CENDI PRINCIPALS AND ALTERNATES MEETING

Department of Energy/Office of Scientific and Technical Information

Germantown , MD

June 10, 2004



MINUTES

Architecture Components
Providing Better Access to DOD S&T Data with an Information Delivery Architecture Using Content-Centric Software/Tools
Introduction and Overview of Linking and OpenURL
Beyond ROI: Seeking Reverence of Knowledge

Welcome

Walter Warnick, Chair of CENDI, opened the meeting at 9:15 am and welcomed everyone to DOE Germantown. A special award was given to Kent Smith for his years of service as chair of CENDI. George Strawn and Pat Bryant were welcomed as new members from the National Science Foundation.

ARCHITECTURE COMPONENTS

“Providing Better Access to DOD S&T Data with an Information Delivery Architecture
Using Content-Centric Software/Tools”

Kurt Molholm, DTIC Administrator and Ricardo Thoroughgood, Chief, STINET Management Division, DTIC

DTIC’s current architecture follows the “old industry paradigm” of fragmented functions supported by separate software environments. For example, depending on the system, the database back end is supported by Oracle, DB2, or SQL Server. Middleware may include Cold Fusion or WebObjects. The front end is either a search engine or a series of static pages. The old architecture, which assumes either information containers or data elements, doesn’t work with individual digital components or objects in a document.

In the new architecture, DTIC is looking for an end-to-end solution that incorporates the following functions: Identity and Access Management to enforce access policies across servers with a single sign-on; Performance Management across all the processes, methodologies, metrics and systems in the enterprise; Categorization and Dynamic Classification that is fast, accurate and secure across structured and unstructured data (documents and other media) and that is XML-based.

DTIC’s current information products include databases of about 2 million technical reports of approximately 110 pages each. DTIC is closing in on having 250,000 full-text documents online. These documents are initially converted into TIF and then into PDG documents. Also, most of the documents are archived in microform, since DTIC is still unsure about the long-term preservation quality of digital files. There are approximately 1.8 million citations online with 30,000-35,000 documents added each year.

Ultimately, the Total Electronic Migration System (TEMS) being implemented for the Information Analysis Centers (IACs) will serve as the prototype for the DTIC model, which will make everything online, digital and searchable, including information (some proprietary) from the IACs and classified materials that will be added to a classified STINET by the end of the fiscal year.

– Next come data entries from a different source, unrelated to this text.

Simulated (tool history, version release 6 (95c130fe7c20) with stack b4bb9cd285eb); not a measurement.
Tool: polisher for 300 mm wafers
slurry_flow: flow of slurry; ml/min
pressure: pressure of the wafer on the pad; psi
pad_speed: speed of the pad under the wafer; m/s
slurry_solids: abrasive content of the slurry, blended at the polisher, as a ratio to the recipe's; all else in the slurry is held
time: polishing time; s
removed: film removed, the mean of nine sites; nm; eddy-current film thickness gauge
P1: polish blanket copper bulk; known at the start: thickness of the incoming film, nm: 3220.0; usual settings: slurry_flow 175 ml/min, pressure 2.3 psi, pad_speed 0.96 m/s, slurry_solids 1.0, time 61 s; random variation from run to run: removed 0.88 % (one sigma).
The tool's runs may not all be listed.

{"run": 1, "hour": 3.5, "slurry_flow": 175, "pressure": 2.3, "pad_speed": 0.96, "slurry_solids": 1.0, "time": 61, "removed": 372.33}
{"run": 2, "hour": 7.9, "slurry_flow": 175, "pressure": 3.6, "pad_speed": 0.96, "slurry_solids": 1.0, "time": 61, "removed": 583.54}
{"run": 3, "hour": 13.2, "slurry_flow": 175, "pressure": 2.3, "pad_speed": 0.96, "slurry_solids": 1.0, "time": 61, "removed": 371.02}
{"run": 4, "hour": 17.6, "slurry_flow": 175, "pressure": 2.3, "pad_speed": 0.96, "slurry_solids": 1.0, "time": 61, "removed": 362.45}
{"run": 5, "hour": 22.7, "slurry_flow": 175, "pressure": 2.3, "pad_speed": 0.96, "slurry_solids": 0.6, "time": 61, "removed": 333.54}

With these goals in mind, DTIC has been investigating new architectures including third generation search engines. The objectives are to convert DTIC collections to enable metadata and full document search and retrieval rather than the current TIFF images and unsearchable PDFs. The solution will also aid the staff in processing the documents (updating or replacing the current EDMS and eliminating multiple input systems). Tools are needed for monitoring services 24/7 and reporting statistics and metrics for applications. The system must support multiple taxonomies, categories, navigation, harvesting and the conversion of TIFF text images to XML.

DTIC reviewed a variety of products in each of these categories, including some products which it is already using. Most of the products worked well for their “designed purposes”, and most of them worked with a variety of back-end and relational database management systems. The trend is to integration of search with other products; most products incorporate some third generation search features.

However, only one product, Mark Logic Content Interaction Server (previously Cerisent), does essentially everything in an integrated way, using XML open standards. Mark Logic, partnering with Documentum, is capable of serving as a document management system, including the database back end, middleware and a search engine. It can also be used as the storage media formatting facility and it has excellent support for data conversion.

In addition, Mercury Interactive Service was selected as the application performance tool. It was considered to be a better match for DTIC than Keynote, even though it is more expensive, because it monitors performance of applications, not just web sites.

For the time being, DTIC has determined that third generation search features are not a good option. DTIC will focus first on the conversion of images to PDF and XML. Also, DTIC is waiting to see what happens to federal-wide PKI implementations before making a decision about identity and access software.

In the short term, DTIC will enhance its management information by purchasing Mercury Interactive Service and HeartBeat Monitoring software to monitor availability and performance. This will be added to Keynote which measures web site performance from the end-user perspective and Web Trends which is used for detailed web analytics. Other immediate actions include the purchase of a color scanner and improved facilities for CD and DVD production. DTIC also plans to expand its Multisearch, federated search, option, which is based on Explorit.

In the longer-term, DTIC will conduct a pilot of the Cerisent/Documentum system, migrate from its mainframes by 2005, evaluate the Old Dominion University’s research project to create XML from TIFF, and examine the future of microfiche.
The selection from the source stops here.